Since, like most of us, I have become an endless pit that streaming services shovel “content” into, I of course have seen all of Middleditch & Schwartz. Considering I am a recent graduate of the Upright Citizens Brigade’s Improv 101 class, the editorial staff thought I was most qualified (I agreed wholeheartedly) to review this particular piece.
According to my instructor, and the book they made us buy that I thumbed through, base reality is very important to establish in longform improv. For the uninitiated, base reality is how improv performers set the scene and create the illusion of a world without props or sets. Throughout the series, both of our players keep undercutting base reality, for example, by acknowledging they forgot names and the mother and father of the groom bit.
From my time studying at the Brigade, I have also gathered that stage presence is another key factor of successful improv. I couldn’t help but notice in the first of the three specials, Thomas Middleditch has his back to the audience when he is the ghost pastor, and my instructor would always correct us when we had our backs to the audience, so I think it’s wrong.
I thought maybe in the second installment I might see more adherence to the rules as they got into rhythm. I was disappointed to see more of the same selfish play as in the first. Who do these guys think they are? Don’t they care about the rules of the game?!

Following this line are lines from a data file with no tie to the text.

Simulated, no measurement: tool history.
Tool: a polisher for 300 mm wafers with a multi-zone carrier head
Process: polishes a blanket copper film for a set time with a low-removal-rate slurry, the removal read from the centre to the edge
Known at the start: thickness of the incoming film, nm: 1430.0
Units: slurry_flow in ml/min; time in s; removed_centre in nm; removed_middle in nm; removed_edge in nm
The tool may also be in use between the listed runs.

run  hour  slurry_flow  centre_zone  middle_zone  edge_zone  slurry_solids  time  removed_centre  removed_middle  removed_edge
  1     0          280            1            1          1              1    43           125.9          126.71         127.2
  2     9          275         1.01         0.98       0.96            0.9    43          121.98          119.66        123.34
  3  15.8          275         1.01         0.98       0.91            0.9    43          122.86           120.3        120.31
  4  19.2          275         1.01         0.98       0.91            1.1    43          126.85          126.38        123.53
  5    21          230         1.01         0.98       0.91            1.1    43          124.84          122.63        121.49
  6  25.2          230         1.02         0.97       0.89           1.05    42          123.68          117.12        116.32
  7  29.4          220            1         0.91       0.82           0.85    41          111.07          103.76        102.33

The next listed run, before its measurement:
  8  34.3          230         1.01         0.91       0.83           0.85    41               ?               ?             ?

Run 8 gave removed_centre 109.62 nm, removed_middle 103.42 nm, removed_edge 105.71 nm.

Honestly it makes me sad to see what “professional” improv has become. What happened to the days of the fundamentals? Where’s the three-man weave? Too much hot-dogging if you ask me.
But then…episode 3…Finally some yes/and. They’re going places now.
In all seriousness folks, if you aren’t familiar with longform improv, this is a really good primer for what makes improv magical. Even though this one has been committed to tape it still has the feel that anything can happen and that it’s all being done for the benefit of the people in the room.